Bumper Sticker (Political Evolution) by Maureen (Humour)
This is the story of my political evolution. My progression to the point where I am actually going to do something I have never, ever, considered doing: I am going to put a bumper sticker on my car. For a formerly uninvolved, apolitical, cynical, "they are all the same", kind of person, this is a big deal.
I usually vote Democratic, the party I am registered under. There is no candidate in recent history, on either ticket that has impressed me, in recent years, it has been a "lesser of two evils" kind of thing.
I consider myself a progressive/sort of liberal Dem. I do realize that my lens is biased. I know how angry the right wing makes me feel. To me, it is difficult to withstand their rhetoric, to try to be open-minded to perspectives that are not mine. However, I know that tolerance works both ways... I want them to be tolerant, so I must respect their worldview. Do I want them running things? No more than they want "us" running things. I get that. Would I ever vote Republican? Yes, if they presented the right candidate.
I started paying attention during the primaries. I was still evaluating McCain. He seemed unlike the super-frightening Huckabee, or the rigid Romney. I respected his history as a POW, he seemed pretty middle-of-the-road, I liked that he wasn't bowing to uber-conservative pressure to align himself with a religious ideology. His past? Well, I didn't really care about his ex-wife etc etc, yes, I think Cindy McCain is a scary Barbie Doll, but I am could get past that. If Barack Obama had married a 20-year old heiress/beauty queen Michelle less than a year after his divorce was final, he would never have made it past the first round. But, double-standards notwithstanding, I was willing to let that go.

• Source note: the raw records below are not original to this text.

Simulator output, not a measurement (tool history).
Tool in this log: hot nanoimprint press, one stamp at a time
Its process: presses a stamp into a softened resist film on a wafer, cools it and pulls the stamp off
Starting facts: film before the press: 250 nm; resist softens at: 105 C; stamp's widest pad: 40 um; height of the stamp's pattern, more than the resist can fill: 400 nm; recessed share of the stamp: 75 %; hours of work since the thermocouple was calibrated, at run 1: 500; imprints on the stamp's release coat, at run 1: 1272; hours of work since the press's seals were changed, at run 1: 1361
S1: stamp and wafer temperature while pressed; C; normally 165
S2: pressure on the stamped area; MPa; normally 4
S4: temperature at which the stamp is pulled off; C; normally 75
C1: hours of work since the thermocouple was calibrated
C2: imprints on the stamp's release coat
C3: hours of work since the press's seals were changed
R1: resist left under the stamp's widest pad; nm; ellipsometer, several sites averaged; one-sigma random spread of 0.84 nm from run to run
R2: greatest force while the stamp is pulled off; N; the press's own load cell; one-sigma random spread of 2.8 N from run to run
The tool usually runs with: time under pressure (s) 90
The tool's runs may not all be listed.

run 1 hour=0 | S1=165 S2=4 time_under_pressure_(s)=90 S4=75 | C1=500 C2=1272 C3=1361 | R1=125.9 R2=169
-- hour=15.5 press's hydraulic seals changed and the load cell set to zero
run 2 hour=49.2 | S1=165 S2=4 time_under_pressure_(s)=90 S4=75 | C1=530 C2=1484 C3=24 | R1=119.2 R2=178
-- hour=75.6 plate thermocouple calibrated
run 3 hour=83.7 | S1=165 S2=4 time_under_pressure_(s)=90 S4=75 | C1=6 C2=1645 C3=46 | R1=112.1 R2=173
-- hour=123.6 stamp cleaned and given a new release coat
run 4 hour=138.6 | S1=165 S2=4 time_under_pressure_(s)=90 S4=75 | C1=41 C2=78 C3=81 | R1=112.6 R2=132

In talking to my son, who will be voting in his first election this year, I was surprised to find out that he was actually interested in the election. At the time Hillary was still in the running, and my son told me that he supported Obama, because, "all my life, it's been a Clinton or a Bush in the White House."
That got me thinking, and I started to try to follow the primaries more...learn a little about the candidates. Obama certainly had the oratory down...what was he all about? I was a little skeptical of the whole Oprah canonization thing...what was going on here? I started listening, reading up on him, starting to like what I was hearing.
Then, came Reverend Wright and all the ensuing hoo-hah. We were driving down to North Carolina, a 7 hour trip, and we were listening to NPR and other talk radio. It was dissected from every possible angle. Then, came Obama's rebuttal speech. I thought it was brilliant, and really addressed the core issue of this election, which I keep coming back to in my head: are we going to focus on stupid stuff, or what is really important? Yes, change sounds idealistic, but are we going to keep going on the path we are on? Rev. Wright, to me, is that scary relative, the one that monopolizes the conversation during Thanksgiving dinner, he is your racist boss, your politically incorrect friend who makes awkward remarks, but would be there for you no matter what. You battle your conscience over these people, but you don't kick them out of your life. And I think, after hearing Obama's speech, alot of people got that. Yes, he lost some voters over it, but I thought he made the best of a bad situation.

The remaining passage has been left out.